Day three of the 20th Commonwealth Games was a very good one for Australia as they overtook England in the medal table.
The Aussies, who topped the table at the last Games in Delhi, won six golds on the first Saturday of Glasgow 2014.
It was in the pool where, yet again, Australia dominated, adding another four golds to the eight they won on the opening two days of competition.
Taylor McKeown was the first of the golds today. The 19-year-old, competing in her first major championships for the Aussies, took the title in the 200m breaststroke.
McKeown led from the start, easing away from the rest of the field, before powering down the last length to win in a time of 2:22.36, almost a second clear of teammate Sally Hunter.
It wasn't the only success on the night for McKeown, though. The athlete also helped her team win the women's 4X200m freestyle relay.
The quartet of McKeown, Alicia Coutts, Brittany Elmslie and Bronte Barratt were always in control and won in a new Commonwealth Games record of 7:49.90. Canada took the silver with England in third.

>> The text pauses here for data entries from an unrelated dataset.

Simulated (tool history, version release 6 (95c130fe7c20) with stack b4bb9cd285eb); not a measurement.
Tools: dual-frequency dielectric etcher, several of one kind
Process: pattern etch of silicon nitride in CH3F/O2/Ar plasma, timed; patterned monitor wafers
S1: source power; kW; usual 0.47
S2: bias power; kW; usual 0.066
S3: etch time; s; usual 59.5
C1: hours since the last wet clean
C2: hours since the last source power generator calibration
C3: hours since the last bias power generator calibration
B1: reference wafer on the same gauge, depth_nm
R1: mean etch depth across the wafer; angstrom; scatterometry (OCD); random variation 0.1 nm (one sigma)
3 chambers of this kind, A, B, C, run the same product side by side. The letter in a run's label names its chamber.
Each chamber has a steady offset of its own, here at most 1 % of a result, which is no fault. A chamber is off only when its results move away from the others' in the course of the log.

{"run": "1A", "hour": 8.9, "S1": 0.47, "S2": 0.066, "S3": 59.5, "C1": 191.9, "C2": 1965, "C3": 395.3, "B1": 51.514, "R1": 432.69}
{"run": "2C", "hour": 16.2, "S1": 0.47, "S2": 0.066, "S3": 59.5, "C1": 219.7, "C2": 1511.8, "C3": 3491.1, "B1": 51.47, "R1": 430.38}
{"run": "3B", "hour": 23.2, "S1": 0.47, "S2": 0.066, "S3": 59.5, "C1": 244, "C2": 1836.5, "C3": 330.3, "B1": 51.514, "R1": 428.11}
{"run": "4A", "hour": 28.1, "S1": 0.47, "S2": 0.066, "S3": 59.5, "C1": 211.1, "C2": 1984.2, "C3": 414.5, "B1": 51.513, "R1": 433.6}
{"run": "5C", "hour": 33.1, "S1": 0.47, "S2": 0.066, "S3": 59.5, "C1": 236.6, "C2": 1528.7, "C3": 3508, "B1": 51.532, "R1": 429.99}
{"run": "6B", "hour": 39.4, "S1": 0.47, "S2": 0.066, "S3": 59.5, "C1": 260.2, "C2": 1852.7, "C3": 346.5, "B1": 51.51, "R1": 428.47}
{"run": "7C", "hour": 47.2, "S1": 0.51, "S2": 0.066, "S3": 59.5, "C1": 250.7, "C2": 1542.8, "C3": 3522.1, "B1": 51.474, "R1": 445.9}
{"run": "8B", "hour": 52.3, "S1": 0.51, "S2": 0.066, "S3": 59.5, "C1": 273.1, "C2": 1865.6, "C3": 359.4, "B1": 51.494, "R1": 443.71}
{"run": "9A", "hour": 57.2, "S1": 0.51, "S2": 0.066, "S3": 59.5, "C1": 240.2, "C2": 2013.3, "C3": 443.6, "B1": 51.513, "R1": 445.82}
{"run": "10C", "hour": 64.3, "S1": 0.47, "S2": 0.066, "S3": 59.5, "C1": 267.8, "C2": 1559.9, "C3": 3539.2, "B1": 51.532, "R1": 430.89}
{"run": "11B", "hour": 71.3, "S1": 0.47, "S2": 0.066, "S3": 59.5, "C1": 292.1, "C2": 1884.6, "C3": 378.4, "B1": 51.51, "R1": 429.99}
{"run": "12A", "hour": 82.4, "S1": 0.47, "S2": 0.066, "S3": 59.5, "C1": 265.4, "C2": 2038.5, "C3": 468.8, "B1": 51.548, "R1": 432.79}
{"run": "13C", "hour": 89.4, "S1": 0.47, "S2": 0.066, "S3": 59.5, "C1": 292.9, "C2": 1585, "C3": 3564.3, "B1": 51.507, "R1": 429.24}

McKeown's races sandwiched a gold medal win for Emily Seebohm in the 100m backstroke. The 21-year-old, who won silver in the event at London 2012, set a new Games record in claiming the title, clocking 59.37 seconds. Wales' Georgia Davies was second.
Australia's other pool win today came in the men's 200m freestyle S14 race. Daniel Fox won the race in a time of 1:57.89 with England's Thomas Hamer in second.
Despite Australia's success in the pool, there were still some excellent performances from the home nations.
In the men's 100m breaststroke, Adam Peaty set a new Commonwealth Games record of 58.94 seconds to take gold, ahead of South Africa's Cameron van der Burgh and Scotland's Ross Murdoch, who famously beat Michal Jamieson in the 200m event earlier in the Games.
England's Fran Halsall had earlier caused perhaps the biggest shock of the day in winning the 50m freestyle.
Halsall, who was Britain's only medalist at last year's World Championships, started well and held on to her lead to beat the challenge of Australia's Campbell sisters, winning in a world lead time of 23.96 seconds.